IT SEEMS scarcely credible that some passengers scrambled to safety from carriage H. Hotter than a crematorium furnace, all that remains of those who could not clamber free are their ashes.
But about half a dozen did get out. Among those was Chris Goodall, the managing director of Demon, an Internet service provider. But escape has not rested easy with the man who admitted he left behind others.
He unsuccessfully tried to free another passenger trapped beneath a table. "I'm afraid my survival instincts took over - I'm not proud of this - and I left the carriage," he said.
Mr Goodall joined the express train at Didcot, Oxfordshire, and walked into the first- class carriage which was carrying, he guessed, about 50 people, as it neared Paddington. On impact, the lights went out "immediately" and the carriage seemed to catch fire even before it stopped, he said.
"It was completely dark, it was getting hot, although some of the windows had opened and there was air coming in. The carriage was already full of smoke before I was able to do anything," he said.

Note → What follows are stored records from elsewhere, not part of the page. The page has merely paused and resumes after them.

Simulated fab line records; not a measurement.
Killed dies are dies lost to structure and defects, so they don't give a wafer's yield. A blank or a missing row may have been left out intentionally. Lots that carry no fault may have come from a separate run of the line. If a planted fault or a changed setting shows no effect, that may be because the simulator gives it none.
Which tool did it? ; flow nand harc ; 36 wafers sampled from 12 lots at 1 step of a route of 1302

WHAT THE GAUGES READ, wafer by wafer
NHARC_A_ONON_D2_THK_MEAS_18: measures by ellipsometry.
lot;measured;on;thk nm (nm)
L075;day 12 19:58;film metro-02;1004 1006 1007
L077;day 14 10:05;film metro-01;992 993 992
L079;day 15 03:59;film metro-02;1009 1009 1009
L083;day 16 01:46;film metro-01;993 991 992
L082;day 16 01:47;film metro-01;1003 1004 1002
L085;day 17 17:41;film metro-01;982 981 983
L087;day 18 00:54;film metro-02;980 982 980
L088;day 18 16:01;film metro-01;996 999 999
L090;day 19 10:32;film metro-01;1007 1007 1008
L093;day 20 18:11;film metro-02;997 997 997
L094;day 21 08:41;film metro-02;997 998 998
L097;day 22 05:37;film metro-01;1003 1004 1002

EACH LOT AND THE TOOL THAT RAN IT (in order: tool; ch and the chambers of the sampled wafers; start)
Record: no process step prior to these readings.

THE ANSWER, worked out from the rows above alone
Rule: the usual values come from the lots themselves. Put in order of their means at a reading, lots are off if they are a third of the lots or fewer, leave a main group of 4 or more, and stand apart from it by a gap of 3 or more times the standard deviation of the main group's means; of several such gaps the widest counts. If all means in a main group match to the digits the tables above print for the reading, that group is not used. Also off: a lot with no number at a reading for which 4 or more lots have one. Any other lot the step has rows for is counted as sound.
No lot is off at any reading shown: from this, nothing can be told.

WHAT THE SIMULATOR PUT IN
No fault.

He searched through the smoke for an exit from the carriage. "I turned my head slightly to the right and I realised the whole front of the carriage had been ripped off and it was possible to get over the debris out of the front of the carriage. I moved in that direction immediately and got out probably within 15 seconds of the impact."
He described the scene as "completely chaotic. The seats an the tables were all over the place, they were piled high on the floor," he added.
"It was as though one was walking on wooden and metal debris to get anywhere." At that point, both sides of the carriage were ablaze, but it was "not a bad fire at that time".
Asked how many others he saw escape, he said: "From the front of the carriage, as opposed to any other holes that may have been generated, I think it was five. It may have been four, I think it was five, in total."
Mr Goodall said he was "full of sympathy" for the families of the dead. "I know it was 20 minutes between my wife hearing of the accident and hearing my voice at the end of a mobile phone," he said.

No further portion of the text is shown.